Why are there no old school heating engineers?

I am an electrician, and it is the same with every trade, we need to keep track with new equipment, but also still be able to deal with the old. I am sure somewhere someone is still using dash pots on starters, but we have moved on and now look at inverters etc, but these are only found with industrial units, the domestic electrician most complex installation was the central heating.

And the domestic electrician, and I include myself, often got it wrong. Getting the manufacturer to put everything in a box, all pre-connected, so all the electrician had to do was connect it up, was a huge advance.

As the systems get bigger and bigger, it will not all fit in a box, and we get it where we need a heating and ventilation engineer who can work with complex systems, where radiators both heat and cool in an integrated way, connected to a building management system, but this is not really domestic, and the guys designing and working on these systems are paid a lot of money, far more than I want to pay someone working on my house.

And after spending time in University learning my profession, as an electrical engineer I want paying to match my qualifications, and I am sure a heating and ventilation engineer feels the same.

In the old days we had real boilers, where I volunteer we still do, over 100 years old now, and still working, and the carriages are still heated with steam, don't think proper boilers have ever been used for domestic central heating.

So there are guy who can repair your system, but they want paying serious money.
 
And the domestic electrician, and I include myself, often got it wrong. Getting the manufacturer to put everything in a box, all pre-connected, so all the electrician had to do was connect it up, was a huge advance.

Yep, it was a revelation, when I swapped out my old heating control system for a new Vaillant ebus version - all the wiring, going into one little central box, and all the terminals neatly identified, flex grips - versus the tangle of wires snaking their way into a mass of strip connectors, with no ID's.

So much more fixable, until the electronics fail.

As the systems get bigger and bigger, it will not all fit in a box, and we get it where we need a heating and ventilation engineer who can work with complex systems, where radiators both heat and cool in an integrated way, connected to a building management system,

BMS's are great fun. All the heating, cooling, and lighting, able to be controlled from one central location, and adjusted from there, via the network.
 
BMS's are great fun. All the heating, cooling, and lighting, able to be controlled from one central location, and adjusted from there, via the network.
I remember working in Next in Chester, the sun would only hit the windows at one time of year, and when it happened the cooling could go up the creak, there was no heating, the lights heated the building, but seemed daft to have to phone London to ask them to adjust the cooling in Chester.
 
Oh dear - You are talking to the wrong folks if all they are saying is to throw a combi at it. Especially with more than one bathroom. (edit) Unfortunately, your husband is listening the wrong advice. What you're asking for is not really a difficult job, no. More money to them in a swap though, rather than a maintenance, easier too for some that don't have any open vent experience.

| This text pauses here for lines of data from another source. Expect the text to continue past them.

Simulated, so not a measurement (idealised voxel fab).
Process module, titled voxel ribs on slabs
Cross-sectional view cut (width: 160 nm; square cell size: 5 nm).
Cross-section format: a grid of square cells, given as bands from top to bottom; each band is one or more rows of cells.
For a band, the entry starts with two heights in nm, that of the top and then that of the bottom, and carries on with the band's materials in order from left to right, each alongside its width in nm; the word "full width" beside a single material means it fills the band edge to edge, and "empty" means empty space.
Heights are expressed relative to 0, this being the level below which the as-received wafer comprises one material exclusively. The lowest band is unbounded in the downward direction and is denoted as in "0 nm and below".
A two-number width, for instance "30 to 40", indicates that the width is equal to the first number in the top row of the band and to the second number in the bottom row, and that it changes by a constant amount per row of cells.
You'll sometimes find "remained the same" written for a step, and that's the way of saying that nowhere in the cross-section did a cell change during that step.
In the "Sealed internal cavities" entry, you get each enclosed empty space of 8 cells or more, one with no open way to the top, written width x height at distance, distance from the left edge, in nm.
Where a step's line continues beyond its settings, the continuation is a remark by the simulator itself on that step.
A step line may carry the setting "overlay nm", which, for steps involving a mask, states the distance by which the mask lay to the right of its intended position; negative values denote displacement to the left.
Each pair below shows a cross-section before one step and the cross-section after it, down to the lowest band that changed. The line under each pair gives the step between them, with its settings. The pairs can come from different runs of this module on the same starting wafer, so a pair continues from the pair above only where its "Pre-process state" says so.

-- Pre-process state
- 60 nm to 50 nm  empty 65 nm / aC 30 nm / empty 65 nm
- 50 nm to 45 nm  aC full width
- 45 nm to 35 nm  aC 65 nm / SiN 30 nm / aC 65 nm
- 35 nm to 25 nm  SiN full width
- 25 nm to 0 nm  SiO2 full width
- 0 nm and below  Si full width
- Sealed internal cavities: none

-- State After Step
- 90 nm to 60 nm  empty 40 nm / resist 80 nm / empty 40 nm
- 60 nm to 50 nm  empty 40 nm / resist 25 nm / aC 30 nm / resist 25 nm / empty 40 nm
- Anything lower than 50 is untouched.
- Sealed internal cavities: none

Nothing wrong with a gravity system if it's looked after. If one or 2 rads are filling with air all the time then I'm not surprised that the 'H' section with the feed and vent is blocked up and you are suffering from pumping over, one can feed the other.

Powerflush can be avoided if all the rads can be remove and manually flushed, or as suggested - system filled with cleaner, ran for a week or 2 then a drain/fill/drain/fill......

Which products would you recommend? And will they clear any sludge on/under the ground floor. I ask because my mum has no drain off lower than the ground floor rads. Apologies for potentially hijacking this thread.
 
Which products would you recommend? And will they clear any sludge on/under the ground floor. I ask because my mum has no drain off lower than the ground floor rads.

Chemical cleaners will only help loosen and break up sludge, they wont work on solid magnetite blockages, and any sludge/much loosened will still need washing out, afraid they wont counteract gravity so any low spots would need draining to remove water and crud.

Sentinel X400 is safe to leave in the system for several weeks, then once washed out and refilled, add X100 to inhibit further corrosion.

If the system is badly gunged up and has low lying inaccessible sections that could be an issue, then a Powerflush may be the best option as the flow of water will carry the crud with it and out for collection by the machine.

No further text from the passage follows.